On Wednesday, the FBI released a statement that cast doubt on the accuracy of a controversial memo, which President Donald Trump wanted to release, that allegedly detailed surveillance abuses by the Justice Department:
Whoa. INBOX, in rare public statement, FBI says it had limited opportunity to review the Nunes memo before the vote and “we have grave concerns about material omissions of fact that fundamentally impact the memo’s accuracy.” pic.twitter.com/gf3NmuW1DZ
— Katie Bo Williams (@KatieBoWill) January 31, 2018
“We have grave concerns about material omissions of fact that fundamentally impact the memo's accuracy,” the FBI said of the memo drafted by Rep. Devin Nunes (R-Calif.).
According to CNN, the memo accuses the FBI of abusing its authority when it tried to obtain a Foreign Intelligence Surveillance Act (FISA) warrant on Carter Page, a former Trump campaign adviser.
The FBI's statement came just after news that FBI Director Christopher Wray expressed to the White House his concern about the memo's accuracy.
McCabe resigned on the day of his meeting with Wray and following suspicions that he had a political bias while serving in the agency that investigated both Trump and his former opponent, Democratic presidential nominee Hillary Clinton.
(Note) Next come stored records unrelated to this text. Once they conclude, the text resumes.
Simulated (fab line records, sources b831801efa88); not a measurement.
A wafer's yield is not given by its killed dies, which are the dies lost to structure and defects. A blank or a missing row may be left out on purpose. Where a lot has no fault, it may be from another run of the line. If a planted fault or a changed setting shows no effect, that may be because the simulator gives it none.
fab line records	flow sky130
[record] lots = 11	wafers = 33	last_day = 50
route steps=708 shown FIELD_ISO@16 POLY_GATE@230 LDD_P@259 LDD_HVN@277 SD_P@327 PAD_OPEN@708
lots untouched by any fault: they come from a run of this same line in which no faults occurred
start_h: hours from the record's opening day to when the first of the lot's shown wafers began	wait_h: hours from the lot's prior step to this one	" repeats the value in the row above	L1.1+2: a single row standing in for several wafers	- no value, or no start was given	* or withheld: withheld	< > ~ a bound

As Trump noted in 2017, McCabe's wife received political donations from an organization controlled by Clinton ally and former Virginia Gov. Terry McAuliffe.
The memo controversy came amid broader concerns about political bias at the FBI, something Attorney General Jeff Sessions vowed in a speech last week to eradicate.
“That sort of thinking is the antithesis of what the department stands for, and I won't tolerate it,” he said of political bias and favoritism.